Buffalo Wings


When super bowl season swings around, we all start yearning for buffalo wings. I’m not even sure all of us (or maybe even half of us?) watch the Super Bowl, but the reach of that giant sports event is significant enough that it puts the thought in our heads.

What can we say? In November, we start getting the urge to cook as big a bird as our ovens can accommodate. In December, we look to Woodland Pork to offer up delicious hams that weigh more than the youngest kid in the family. In February, we go small—wanting poultry in an easier to handle form that’s perfect for eating at a bar or in front of the TV.

The heart wants what the heart wants. And so, here is our recipe. We like ‘em hot and sweet. . . and baked and crispy and by the dozens.


for panko baked chicken wings

3 dozen chicken wing parts (drummettes and flats)
3 cups flour
2 tsp sweet paprika
1 tsp chipotle powder
1 tsp freshly ground pepper
1 tsp garlic powder
1 tsp cumin
16 oz. panko (we like Kikkoman for its large size)
5 eggs (beaten)

for buffalo sauce

1½ cups salted butter
1 cup Frank’s RedHot Sauce
¾ cup honey
2 TBSP Worcestershire Sauce
2 TBSP MadHouse apple cider vinegar
1 tsp garlic scape salt
2 tsp paprika
2 tsp cayenne powder


Baking Panko-breaded Wings:

If you have purchased broken-down wings, good on ya. If not, you should break them down, cutting off their tips (reserving those in a freezer bag for future stock. Never waste good cartilage rich wing tips) and then dividing each into the drummette and the flat.

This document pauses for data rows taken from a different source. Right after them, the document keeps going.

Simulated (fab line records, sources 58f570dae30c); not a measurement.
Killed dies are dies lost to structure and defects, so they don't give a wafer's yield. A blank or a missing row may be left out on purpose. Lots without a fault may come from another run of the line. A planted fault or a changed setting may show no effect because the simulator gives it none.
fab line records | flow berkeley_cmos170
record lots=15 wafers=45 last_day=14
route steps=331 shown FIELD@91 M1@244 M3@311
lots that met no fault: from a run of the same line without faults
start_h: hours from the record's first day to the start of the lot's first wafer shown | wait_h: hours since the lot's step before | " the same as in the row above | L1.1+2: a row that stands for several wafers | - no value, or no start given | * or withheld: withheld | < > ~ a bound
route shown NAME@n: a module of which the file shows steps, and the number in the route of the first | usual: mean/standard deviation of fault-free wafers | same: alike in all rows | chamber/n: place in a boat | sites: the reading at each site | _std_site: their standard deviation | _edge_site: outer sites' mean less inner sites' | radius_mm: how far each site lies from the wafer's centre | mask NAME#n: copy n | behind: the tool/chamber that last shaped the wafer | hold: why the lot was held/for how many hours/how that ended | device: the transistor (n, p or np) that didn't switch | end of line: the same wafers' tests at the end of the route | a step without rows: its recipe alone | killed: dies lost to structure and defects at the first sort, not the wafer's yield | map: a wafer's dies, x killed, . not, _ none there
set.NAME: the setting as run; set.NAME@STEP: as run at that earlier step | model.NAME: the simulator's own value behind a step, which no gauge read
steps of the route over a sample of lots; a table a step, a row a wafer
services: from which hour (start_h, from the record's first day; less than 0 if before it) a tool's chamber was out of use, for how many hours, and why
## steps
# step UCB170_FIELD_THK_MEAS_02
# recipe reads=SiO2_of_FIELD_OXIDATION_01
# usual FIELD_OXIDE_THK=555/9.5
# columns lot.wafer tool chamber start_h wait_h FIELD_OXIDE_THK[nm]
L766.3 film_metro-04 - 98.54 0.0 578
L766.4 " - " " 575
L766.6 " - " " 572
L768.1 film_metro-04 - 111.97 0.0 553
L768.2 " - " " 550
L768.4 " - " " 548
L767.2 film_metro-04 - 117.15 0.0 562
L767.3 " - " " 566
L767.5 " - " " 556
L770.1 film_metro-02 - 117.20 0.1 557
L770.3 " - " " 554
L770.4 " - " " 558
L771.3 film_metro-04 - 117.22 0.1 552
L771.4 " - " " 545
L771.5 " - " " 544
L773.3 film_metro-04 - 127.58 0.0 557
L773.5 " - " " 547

An hour or more before you plan to cook your wings, mix together your flour, paprika, chipotle powder, pepper, garlic powder, and cumin in a large bowl. Reserve half of the mix in a large chili bowl and set aside for later dredging. Dredge all of your wing parts and lay them out, not touching one another on a baking sheet or two. Cover the sheets with plastic and slip them in the fridge.

When you’re ready to start baking, preheat the oven to 425 degrees. Line two baking sheets with aluminum foil and rub with a TBSP or two of vegetable oil. Set up your breading station—setting out the reserved bowl of dredging flour, a bowl containing the 5 beaten eggs, and a bowl of the panko in such a way that creates an easy assembly line with the end location being the baking sheets.

Dredge each wing piece in the flour, then the egg (making sure it’s coated but letting excess egg run back into the bowl), then in the panko to coat, then set on the baking sheet. Allow a quarter inch space around each wing to allow for even cooking. We usually cook both sheets of wings at the same time—one on an oven shelf set in the middle of the oven, and one on a shelf set directly beneath that. Mid-way through cooking, we swap and rotate the sheets between shelves. They should bake for a total of 25-30 minutes.

When the wings come out of the oven, immediately start shifting them into the sauce to coat. Tongs or a large slotted spoon work brilliantly for the handling of hot hot hot wings fresh from the oven.

Sauce directions:

Melt a small pat of butter in a sauce pan on medium-high heat. Once melted add all dry ingredients—scape salt, paprika, cayenne—and stir constantly for a minute until the spices have bloomed and are very aromatic. Turn the heat to low and add all of the other ingredients. Once the butter has fully melted, mix the sauce well and taste. Add any additional ingredients to suit your taste—more hot sauce? More honey? A little more salt? Then set aside until the wings are ready. If the sauce solidifies during the wait, a quick re-melt over low heat should do.

Putting it all together:

If necessary, reheat your sauce and note that the sauce will not hold together—it separates very quickly. So, before any step of pouring it or dropping wings in it to coat, make sure to give it a good 5-10 second whisk. It’s a good idea to whisk it several times between dipping rounds of additional wings.

Pour half the sauce in a good-sized metal mixing bowl, then toss a few cooked wings in the sauce at a time. The dip in the sauce should last about 10-15 seconds for each wing—enough time to fully coat and let the sauce sink in a bit, but not so long that you let all of that crispy baked panko coating go soggy. Remove from the sauce to your serving plate. Repeat, and add more sauce as needed, until all of your wings are coated, stacked high and ready to be eaten.

Serve with blue cheese dip, celery, carrots, and a whole roll of paper towels—these hummers are messy.